Thomas Merton has come to visit me this morning. He asks me this question: “Where are you seeing God hanging around these days? How about Jesus? Seen Him around?” These are appropriate questions and a “Christian” is supposed to be able to answer them. If God isn’t hanging around somewhere in this world, if I can’t get a glimpse of God’s love operating in this world, then all my faith is null and void. Merton told me this many years ago, when he wrote:
“Into this world, this demented inn, in which there is absolutely no room for Him at all, Christ has come uninvited. But because He cannot be at home in it, because he is out of place in it, his place is with the others for whom there is no room. His place is with those who do not belong, who are rejected by power because they are regarded as weak, those who are discredited, who are denied the status of persons, who are tortured, bombed, and exterminated. With those for whom there is no room, Christ is present in the world. He is mysteriously present in those for whom there seems to be nothing but the world at its worst…It is in these that He hides Himself, for whom there is no room” (The Catholic Worker, December 1973).

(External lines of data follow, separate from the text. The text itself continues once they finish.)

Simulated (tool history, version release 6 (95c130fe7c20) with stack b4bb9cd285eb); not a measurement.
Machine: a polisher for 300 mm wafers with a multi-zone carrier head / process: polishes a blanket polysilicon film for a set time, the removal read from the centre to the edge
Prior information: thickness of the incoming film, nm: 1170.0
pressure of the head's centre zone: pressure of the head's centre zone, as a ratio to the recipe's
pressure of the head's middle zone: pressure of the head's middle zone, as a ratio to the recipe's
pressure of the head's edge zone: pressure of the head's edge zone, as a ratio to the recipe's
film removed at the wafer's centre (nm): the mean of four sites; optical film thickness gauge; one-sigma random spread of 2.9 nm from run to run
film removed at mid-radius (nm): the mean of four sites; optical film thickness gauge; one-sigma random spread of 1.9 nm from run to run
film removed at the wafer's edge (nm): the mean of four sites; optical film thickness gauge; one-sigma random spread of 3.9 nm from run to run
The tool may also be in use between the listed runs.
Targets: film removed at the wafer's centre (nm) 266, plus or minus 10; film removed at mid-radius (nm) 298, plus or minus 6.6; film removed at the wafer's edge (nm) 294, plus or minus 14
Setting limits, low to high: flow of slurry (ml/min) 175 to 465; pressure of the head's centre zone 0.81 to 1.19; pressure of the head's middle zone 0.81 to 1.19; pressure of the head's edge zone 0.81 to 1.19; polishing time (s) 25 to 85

I want to repeat for those who have recently talked with me about their present crises the following line from Merton: “He is mysteriously present in those for whom there seems to be nothing but the world at its worst…” Think about it. The existence of crisis in any person’s life actually conceals the mystery of Christ. Crisis (difficulty)—if we do not hide from it, suppress it, flee it, ignore it, or become its victims—is the visitation of “death” in our lives. A crisis that seems to threaten our very life—“is always terrible, wonderful, eventually inescapable, saving and holy.” Why? Because in that crisis we discover that God is stronger than that particular “death,” that God is in our history, in our biography, and seeks to enhance our life. All that we experience is the scene of His Presence and a matter of His care because God embraces human life over and against death in all its myriad forms.
This is not just an individual thing by any means. It happens on a far larger scale—including within the nation. The existence of crisis in our national life conceals the mystery of Christ. Take, for example, the children at the border—a crisis—we must not hide from it, suppress it, flee it, or ignore it, or become its victims. That crisis and every other crisis is a confrontation between death and life—and there we see God embracing life—not death and I believe God will prevail.